Department Not ‘Immune’ From Detective’s Lawsuit

Under Ohio law, public bodies are generally entitled to immunity from liability for “intentional torts.” However, there is an exception to the immunity rule if the intentional tort occurs during the course and scope of employment.

These principles were applied in a case involving former Detective Michael George, who worked for the Village of Newburgh Heights Police Department. When George was terminated after more than ten years of service, he filed a lawsuit claiming damages under Ohio’s Whistleblower Protection Act, retaliation, wrongful termination, defamation, and intentional infliction of emotional distress against both the Village and the Police Department.

The question for the Ohio Court of Appeals was whether George’s claims arose out of his employment with the Village. The Court found that they did, and that the Village was not shielded by immunity from potential liability to George.
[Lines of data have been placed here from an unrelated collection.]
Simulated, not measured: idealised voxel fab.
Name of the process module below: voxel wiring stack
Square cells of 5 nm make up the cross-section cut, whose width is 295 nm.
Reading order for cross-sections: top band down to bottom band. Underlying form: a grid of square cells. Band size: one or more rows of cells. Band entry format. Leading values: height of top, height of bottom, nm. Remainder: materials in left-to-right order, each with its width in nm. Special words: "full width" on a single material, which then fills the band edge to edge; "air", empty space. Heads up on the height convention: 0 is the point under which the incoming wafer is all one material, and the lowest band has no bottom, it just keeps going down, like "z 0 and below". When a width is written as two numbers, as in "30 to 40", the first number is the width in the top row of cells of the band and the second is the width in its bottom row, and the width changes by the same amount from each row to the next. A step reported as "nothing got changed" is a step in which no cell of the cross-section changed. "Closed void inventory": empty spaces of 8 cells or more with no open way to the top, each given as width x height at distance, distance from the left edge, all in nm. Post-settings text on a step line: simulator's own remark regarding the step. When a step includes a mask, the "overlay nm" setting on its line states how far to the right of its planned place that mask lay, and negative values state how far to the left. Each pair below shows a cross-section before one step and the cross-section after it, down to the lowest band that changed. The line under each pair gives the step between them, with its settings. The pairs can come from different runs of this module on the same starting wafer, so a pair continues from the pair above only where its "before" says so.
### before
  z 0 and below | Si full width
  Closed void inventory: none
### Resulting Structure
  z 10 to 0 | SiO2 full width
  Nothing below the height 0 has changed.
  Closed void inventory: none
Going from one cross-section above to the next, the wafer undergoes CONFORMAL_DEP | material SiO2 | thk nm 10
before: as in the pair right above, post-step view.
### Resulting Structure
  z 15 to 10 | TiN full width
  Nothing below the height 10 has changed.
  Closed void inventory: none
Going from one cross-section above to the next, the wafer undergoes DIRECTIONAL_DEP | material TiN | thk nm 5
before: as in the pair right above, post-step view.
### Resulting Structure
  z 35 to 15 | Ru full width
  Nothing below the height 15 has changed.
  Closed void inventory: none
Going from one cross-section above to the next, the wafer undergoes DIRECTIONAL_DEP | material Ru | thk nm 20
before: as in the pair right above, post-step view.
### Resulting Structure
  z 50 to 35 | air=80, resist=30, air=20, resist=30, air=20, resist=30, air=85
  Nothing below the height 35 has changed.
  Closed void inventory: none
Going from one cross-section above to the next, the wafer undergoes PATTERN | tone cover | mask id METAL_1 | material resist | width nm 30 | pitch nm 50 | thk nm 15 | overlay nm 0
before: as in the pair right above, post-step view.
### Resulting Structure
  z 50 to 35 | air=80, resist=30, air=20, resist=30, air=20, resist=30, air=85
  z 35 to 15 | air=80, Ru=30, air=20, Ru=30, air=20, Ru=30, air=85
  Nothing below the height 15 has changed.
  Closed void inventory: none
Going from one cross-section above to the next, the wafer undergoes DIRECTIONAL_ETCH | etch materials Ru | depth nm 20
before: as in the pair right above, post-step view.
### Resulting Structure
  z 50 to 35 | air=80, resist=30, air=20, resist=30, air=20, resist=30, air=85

The Court remarked that “between September 2009 and July 2010, when George was laid off by the Village, he was conducting a number of internal investigations. The investigations included, but were not limited to, police brutality, use of excessive force, perjured search warrants, sexual contact with a 17-year-old girl by a police officer, and an illicit sexual relationship in the Police Department’s unmarked police vehicle. In addition, during the same period, George was investigating suspected cocaine use by the Village’s fire chief, clerk treasurer, and the service director. Specifically, Detective George was investigating an eyewitness account of cocaine use by the aforementioned three individuals at a softball party at the Crankshaft Tavern.

“George reported the findings of the internal investigation to the police chief, who was terminally ill and unable to provide much support. In May 2010, Detective George sought the outside assistance of the Cuyahoga County Sheriff’s Department and Federal Bureau of Investigation. Detective George’s decision to seek outside assistance with his internal investigation became widely known within the Police Department and the Village. Roughly 30 days after George sought outside assistance with his internal investigation, the Village’s City Council voted to lay him off.”

The Court found that “the totality of the circumstances indicates that Detective George’s claim of intentional infliction of emotional distress flowed from the actions taken by the Village in response to the internal investigation he was conducting. Consequently, we conclude that the Village cannot raise immunity as a defense to the claim of intentional infliction of emotional distress.”

George v. Village of Newburgh Hts., 2012 WL 1649815 (Ohio App. 8 Dist. 2012).